Summertime means “smogtime” for the Alamo City. With all the measurements over the last three years, San Antonio registers the 2nd worst air quality in the entire state; slightly worse than Houston, and Dallas holds the “distinction” of having the worst air quality in the entire Lone Star State.
San Antonio City Council member Ron Nirenberg, who represents the city in the Alamo Area Council of Governments Air Improvement Resources executive committee, telling the San Antonio Express-News that San Antonio must act “as soon as possible to reduce air pollution. He said he’s “a little frustrated” that the city took two years to craft a plan and is now teetering on noncompliance with federal air quality standards.
“I’m thinking, what more do we need to study? We’ve been talking about these things for a better part of a decade,” Nirenberg said as the panel met Wednesday.

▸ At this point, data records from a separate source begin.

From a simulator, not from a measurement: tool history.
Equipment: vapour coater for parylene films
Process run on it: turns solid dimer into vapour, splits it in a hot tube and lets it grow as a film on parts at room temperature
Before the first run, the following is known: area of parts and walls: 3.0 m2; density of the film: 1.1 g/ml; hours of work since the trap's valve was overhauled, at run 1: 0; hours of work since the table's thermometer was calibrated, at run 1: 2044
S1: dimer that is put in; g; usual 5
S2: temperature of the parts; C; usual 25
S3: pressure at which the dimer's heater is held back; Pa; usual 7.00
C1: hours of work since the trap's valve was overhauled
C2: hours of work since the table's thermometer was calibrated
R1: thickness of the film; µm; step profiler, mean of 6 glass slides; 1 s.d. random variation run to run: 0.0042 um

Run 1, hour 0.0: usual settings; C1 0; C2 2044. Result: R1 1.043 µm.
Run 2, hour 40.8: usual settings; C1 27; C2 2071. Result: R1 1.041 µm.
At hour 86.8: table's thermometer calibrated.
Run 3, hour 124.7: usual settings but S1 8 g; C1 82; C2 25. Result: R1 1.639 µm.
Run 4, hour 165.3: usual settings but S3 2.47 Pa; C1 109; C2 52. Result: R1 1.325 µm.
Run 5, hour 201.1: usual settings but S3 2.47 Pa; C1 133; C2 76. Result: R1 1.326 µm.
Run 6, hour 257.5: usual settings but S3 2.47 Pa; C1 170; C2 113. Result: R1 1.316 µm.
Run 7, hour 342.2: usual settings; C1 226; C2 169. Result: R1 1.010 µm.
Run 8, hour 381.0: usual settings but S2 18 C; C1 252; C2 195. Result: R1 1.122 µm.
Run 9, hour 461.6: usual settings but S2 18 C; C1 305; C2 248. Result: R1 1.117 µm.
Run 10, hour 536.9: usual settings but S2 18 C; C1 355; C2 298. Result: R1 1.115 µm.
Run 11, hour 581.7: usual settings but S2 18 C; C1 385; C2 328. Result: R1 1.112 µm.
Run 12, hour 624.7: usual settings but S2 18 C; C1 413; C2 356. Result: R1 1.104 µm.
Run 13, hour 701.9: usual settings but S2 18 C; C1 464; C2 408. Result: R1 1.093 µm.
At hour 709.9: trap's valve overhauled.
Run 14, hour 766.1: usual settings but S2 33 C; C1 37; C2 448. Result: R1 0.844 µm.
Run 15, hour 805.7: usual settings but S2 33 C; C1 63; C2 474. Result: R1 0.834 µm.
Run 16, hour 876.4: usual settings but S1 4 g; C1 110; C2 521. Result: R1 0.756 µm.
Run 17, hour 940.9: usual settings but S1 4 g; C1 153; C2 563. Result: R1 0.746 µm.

Air quality monitoring for the last three warm-weather “ozone seasons,” from 2012 to 2014, shows San Antonio narrowly trailing only Dallas-Fort Worth, one of two Texas urban areas that for years have been listed in violation for ozone by the Environmental Protection Agency.
Under methods applied by the Texas Commission on Environmental Quality (TCEQ), San Antonio had a three-year average for ozone of 80 parts per billion (ppb), compared with 81 ppb in the Dallas area and 80 in Houston — the other Texas city in noncompliance.
So far during the 2015 ozone season, which runs through Oct. 31, San Antonio has had a recorded value at one monitoring station of 74 ppb — just below the current EPA standard of 75 ppb. AACOG Environmental Manager Steve Smeltzer said local levels are usually highest from late August to early October.
Liza Meyer, special projects manager with the city’s Office of Sustainability, agreed. “You’re right. It’s time to move. I think the sense of urgency is here now,” Meyer said. It would be the equivalent of removing 33,000 vehicles from local roadways, Meyer said.
Idling restrictions, like those in place in Dallas since 2008 and in 40 other Texas communities, would enable the city to cite vehicles, particularly large trucks, running idle for more than five minutes per hour, with fines ranging from $500 to $2,000, Meyer said.
The city estimates that would reduce nitrogen oxides by 150 tons annually — the equivalent of removing 14,000 vehicles. “TCEQ has found that idling restrictions will get you the best bang for the buck,” Meyer said.
Breitbart Texas will follow the actions of the San Antonio City Council and see what decisions are made, and the timelines to comply with Federal standards.